Tuesday, January 27, 2009

Prospect Review: Colten Teubert

Selected 13th overall by the Los Angeles Kings in the 2008 NHL entry draft.
I have seen Colten play many times in the past 2 1/2 years. His overall skating ability is very good. His skating style is conducive to positive further development, with a smooth stride and excellent strength and balance. For his size, he has better than average speed, mobility, and agility. When he accelerates, he tends to lean his upper body forward which hurts his puck handling ability. In terms of offensive skill, he does not possess a great deal of creativity with the puck. In the offensive zone, his strongest attribute is his shot -- which is usually hard and accurate. He is usually effective in getting the puck to the net. My biggest concern with Colten is his defensive zone awareness and positioning. Once in awhile he appears to lack focus. The good thing is that he demonstrated in the World Jr. Tournament that he knows how to play his position, and also how to play within his limits -- in other words not overhandling the puck. In terms of physical play Colten uses his size and strength to his benefit. He plays the body with authority and can deliver strong body checks. He is willing to fight, and while his technique is raw his strength allows him to deliver big punches and outmuscle his opponent.

Projection:
During World Jr. Tournament, one TSN commentator (Pierre McGuire, I believe) compared Colten to Luke Schenn. While both Colten and Luke can play physical, they are different types of players in my opinion. Right now, Luke possesses more confidence and composure with the puck and consistently passes the puck accurately. On the other hand, Colten is a better skater than Luke.

Although he has struggled somewhat since his return from the World Jr. Tournament, I project Colten to be a top six defenseman in the NHL. His overall physical ability and skating will allow him to play in the NHL. I do believe he may need one season in the American Hockey League to help him learn the defensive side of the game more thoroughly. Making the jump from Jr. to the NHL is very difficult for a defenseman.

Note: I intend to provide projections on other drafted players in the near future.

4 comments:

Harrison said...

Do you have plans to do an article on Jordan Eberle.

Anonymous said...

Brad,
How important is level of competition when you are evaluating a player. In other words, if a kid puts up huge numbers against lesser-thans, is that a red light. Does that mean he competes harder against teams that he believes he can succeed against?

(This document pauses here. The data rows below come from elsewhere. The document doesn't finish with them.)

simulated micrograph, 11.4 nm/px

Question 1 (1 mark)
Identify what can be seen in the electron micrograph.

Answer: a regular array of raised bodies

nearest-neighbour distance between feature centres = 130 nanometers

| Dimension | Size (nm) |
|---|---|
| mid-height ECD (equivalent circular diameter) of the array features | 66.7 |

Do you red flag a kid who only succeeds against lesser thans?

Do you qualify goals and production based upon time of game, situation in which it was scored etc?

Do you use linemates as criteria? In other words a guy puts up no numbers with weaker linemates?

I am sure you are aware of all these things. But, would you actually quantify production based upon these variable?

Do you have a numerical system?

CDSC

Guy D said...

Thats a great read Brad, thanks for your insights.

Anonymous said...

Brad:
If you read Rod Pedersen's blog, there are alot of the Regina fans that are not real happy about the effort that Tuebert is bringing to the game lately. How hard is it for him to keep the intensity up in junior when he has played WJ's and has signed an NHL contract and knows he will be going pro next season?
It seems this is quite common as I have seen it before with other players that return from WJ's or NHL camps.